Show that K and K' cannot both contain an Eulerian trail 
For question (b), I understand how to prove that they can't both contain an Eulerian trail--eulerian trail exists if and only if there are no more than 2 odd degrees of the vertices.
So for a complete graph, each vertex will have a degree of 5 as it is connected to 5 other vertices, so K'+k=5.
However, this is a bit I'm stuck on. I know the argument that odd + even =odd / even +odd = odd, and using numbers like 3,2 /2,3 definitely satisifes and answers the question. But doesn't the argument fail if we use 1,4/4,1?
Please advise.Thank you in advance. And sorry for any wrong title labelling or tags.
 A: According to eulerian trail/path : An undirected graph has an Eulerian trail if and only if exactly two vertices have odd degree, and if all of its vertices with nonzero degree belong to a single connected component.
Case_1 : We have given $6$ vertices, let degree sequence of graph $K$ has even degree of each vertices (i.e., number of odd degree vertex is $0$). So, $K$ would have eulerian trail by the definition. 
But, complement of $K$(i.e. $K'$) would be odd degree of each vertex ($5 - even = odd$). So, $K'$ can not be  eulerian trail by the definition.
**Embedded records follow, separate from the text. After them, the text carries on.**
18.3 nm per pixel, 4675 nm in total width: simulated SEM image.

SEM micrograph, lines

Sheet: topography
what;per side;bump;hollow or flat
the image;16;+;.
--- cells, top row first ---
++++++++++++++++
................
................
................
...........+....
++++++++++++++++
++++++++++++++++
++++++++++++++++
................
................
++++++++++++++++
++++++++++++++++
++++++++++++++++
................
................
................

Case_2 : We have given $6$ vertices, let degree sequence of graph $K$ has odd degree of exactly two vertices (i.e., number of odd degree vertex is $2$). So, $K$ would have eulerian trail by the definition. 
But, complement of $K$(i.e. $K'$) would be odd degree of exactly three vertex ($5 - even = odd$). So, $K'$ can not be  eulerian trail by the definition. Since $K'$ has more than $2$ odd degree vertices.

Comment : Case (b) is possible only when number of vertices are odd. (e.g., $C_n$).